Mr. Hall said Clinton Group is ready for the challenge. He has trimmed staff to 120. About 30 people were laid off in early March; 20 left voluntarily since the end of October, Mr. Hall said.
Mr. Hall recently relinquished the functions of chief investment officer to Richard Cohen, who had been head of research and technology and created the firm's statistical arbitrage strategy. Mr. Cohen is heading up an effort started last summer to develop more rigorous risk management and capital allocation processes, Mr. Hall said, and that has started to pay off in better returns.
The firm's $850 million Multi-Strategy Fund was up 4.8% year-to-date through April 30, for example; it returned an annualized 11.07% through April 30 from its inception in February 2001.
Mr. Hall said the returns of his firm's six relative value hedge funds "were exceptional over the past 12 years," except for last year, when returns were poorer in the latter part of last year because of high redemption rates.
Also, the firm's well-known $1.2 billion Trinity Fund, which suffered losses of 21.5% in 2003, has been closed to new investors while the fund's management implements new investment guidelines. The guidelines broaden investment possibilities for portfolio managers beyond the previous restriction to mortgage-backed securities. The firm is evaluating whether it should reopen the fund to new investors.
A chief operating officer's job also was created, held by Michael Vacca. He continues to oversee Clinton Group's convertible arbitrage and event-driven strategies.
There are nine marketers — an unusually high number for a hedge fund company — headed by Patrick O'Meara, director of marketing and client relations, whose job it is to "get out in front of investors," Mr. Hall said.

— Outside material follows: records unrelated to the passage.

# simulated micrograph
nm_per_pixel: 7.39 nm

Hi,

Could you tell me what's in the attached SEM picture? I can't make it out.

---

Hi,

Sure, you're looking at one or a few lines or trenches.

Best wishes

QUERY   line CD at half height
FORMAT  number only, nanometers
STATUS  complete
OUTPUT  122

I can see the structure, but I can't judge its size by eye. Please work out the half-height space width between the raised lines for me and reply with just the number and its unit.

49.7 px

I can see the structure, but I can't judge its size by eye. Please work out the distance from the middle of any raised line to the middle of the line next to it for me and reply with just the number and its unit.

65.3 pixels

"I don't know (of) any other firm of our size that has gone through this level of scrutiny. Having gone through it, I think, adds an element of strength," Mr. Hall said.
Mr. Hall noted that the capacity constraints of many hedge fund-of-funds companies, whose underlying hedge fund managers are capping their asset pools, also may attract assets to Clinton Group. Since the firm at its peak last June managed $5.7 billion, the infrastructure remains robust enough to service at least $5 billion, Mr. Hall said.